HOLY TERROR

Produced by Massimiliano "Max" Cherchi and Michael Brazier
Directed by Massimiliano "Max" Cherchi
Written by Fratelli DeNottei
Edited by Lou Vockell
Director of Photography - Paul Steele

The Nun - Katy Moses
Julie - Beverly Lynn
David - Charlie Lubiniecki
Kane Archer - Michael Brazier

A week or so ago I had the displeasure of watching my first Italian Possessed Nun movie, DEMONIA. Viewing Lucio Fulci's cinematic atrocity is something akin to going Bunuel on your eyeballs with a dull straight razor and then jumping into a vat or salted lemon juice where a 90 year old toothless hag tries to gum your johnson off.

In other words, not fun.

DEMONIA is the kind of movie that makes one give up on Possessed Nun flicks altogether, not that I've seen that many. Heck, the only other Possessed Nun movie that comes to mind is THE CONVENT, an American production whose only saving grace was Coolio's pipecleaner hairdo. There's something about long, pointy things jutting out of people heads that gets me every time. Anyone remember the music video where Coolio was on the tricycle bobbing his pipecleaners up and down?

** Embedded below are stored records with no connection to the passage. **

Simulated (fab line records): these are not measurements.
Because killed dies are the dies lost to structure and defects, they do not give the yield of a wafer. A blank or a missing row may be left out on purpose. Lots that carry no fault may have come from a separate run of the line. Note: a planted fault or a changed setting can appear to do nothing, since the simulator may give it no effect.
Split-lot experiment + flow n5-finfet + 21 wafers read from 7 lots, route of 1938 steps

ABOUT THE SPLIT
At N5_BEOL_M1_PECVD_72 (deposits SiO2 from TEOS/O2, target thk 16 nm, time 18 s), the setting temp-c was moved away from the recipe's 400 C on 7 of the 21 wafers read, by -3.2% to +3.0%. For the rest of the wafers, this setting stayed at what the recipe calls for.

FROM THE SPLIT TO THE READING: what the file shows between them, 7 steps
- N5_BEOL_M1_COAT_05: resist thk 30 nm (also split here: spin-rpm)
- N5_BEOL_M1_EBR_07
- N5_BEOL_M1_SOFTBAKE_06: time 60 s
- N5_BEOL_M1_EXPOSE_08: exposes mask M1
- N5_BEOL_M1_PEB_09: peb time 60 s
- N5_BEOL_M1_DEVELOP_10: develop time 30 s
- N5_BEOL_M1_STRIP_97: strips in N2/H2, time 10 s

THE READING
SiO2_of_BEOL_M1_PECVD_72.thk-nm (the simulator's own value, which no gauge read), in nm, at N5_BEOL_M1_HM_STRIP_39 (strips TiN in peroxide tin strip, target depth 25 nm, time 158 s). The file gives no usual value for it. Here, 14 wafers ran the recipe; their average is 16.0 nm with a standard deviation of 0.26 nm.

Comedic genius I tell you.

Between DEMONIA and THE CONVENT, I figured I'd seen all the Possessed Nun sub-genre has to offer. I mean seriously, how many times can you watch the poor girls getting raped or dancing around in Rastafarian day-glo blood before you just have to say "enough is enough?" Does anyone really find raped or possessed nuns erotic? The sub-genre is a sickening amalgam of taboos designed to appeal to the worst kind of fetishists out there. Perhaps if the filmmakers approached the material differently there might be some sort of emotional resonance akin to the brutally ugly nun rape in Abel Ferrera's BAD LIEUTENANT.

Instead we get nun porn.

Yuk!

And then there's Max Cherchi's HOLY TERROR, a movie with all the fetish elements removed because he can't afford to include them.

If you're seen a Max Cherchi release, you know the man is a true auteur, like Hitchcock, he makes the same movie over and over with different levels of complexity. In all honesty, where Hitch's movies became more layered and complex as his career went along, Max's movies are progressing in the wrong direction.

Like HELLINGER and CARNAGE ROAD before, HOLY TERROR finds a costumed baddie on the prowl knocking off attractive twenty-somethings. HELLINGER has a nice back story regarding child abuse and well-rounded characters dealing with political corruption and a serial rapist. CARNAGE ROAD chopped the back story and character development down to a minimum and the result was a tight little HILLS HAVE EYES knock-off. HOLY TERROR does away with all back story as well as all character and plot development. Viewers are left with what amounts to half a movie.

And at 50 minutes, I ain't kidding.

Julie and David rent a home from the Possessed Nun's Renfield named Kane Archer (sounds like a Bond villain). They get busy, have some Nun dreams, and then party with their nympho pals. During that party, the Possessed Nun knocks everybody off. That's it. Nothing more, nothing less. The movie could have been a perverse, blood-drenched uber-shocker that appeals to Fulci-inspired horror fanatics, if there was actually a movie to describe as such.

To his credit, Max is able to pump as much sleaze into his 50 minutes thanks to the terminally gorgeous Beverly Lynn who spends about half her scenes naked. The rest of the cast isn't nearly as likeable, or as naked. Playing the husband, David, Charlie Lubiniecki comes across as an attention starved Nancy-boy with a bad Flock of Seagulls haircut. If he has just worn his hair Coolio-style I might have at least been able to laugh at him.. Whatever chemistry the two might have possessed is totally lost due to Lubiniecki's inability to deliver his lines convincingly.

Word to the wise: the ability to over-emote with rubbery facial expressions does not an actor make.

Max almost allows the movie to truly cross over into warped nunsploitation during the big party scene as all the drunk guests start swapping sex partners, but for some reason Max never follows through. Just when things get interesting, the movie falls apart and the Possessed Nun rears her fugly head. During a movie like THE CONVENT, this is when all the day-glo blood would start flying, but HOLY TERROR is pretty bloodless. Outside of a tediously long shower scene and an amusing vomit gag, there just ain't much red stuff.

Wait, how can a shower scene be tediously long?

HOLY TERROR is the kind of horror opus that leaves audiences wanting more, not because the movie is so good, but because there's so little of it. To the movie's credit, the short running time makes it a far cry better than DEMONIA.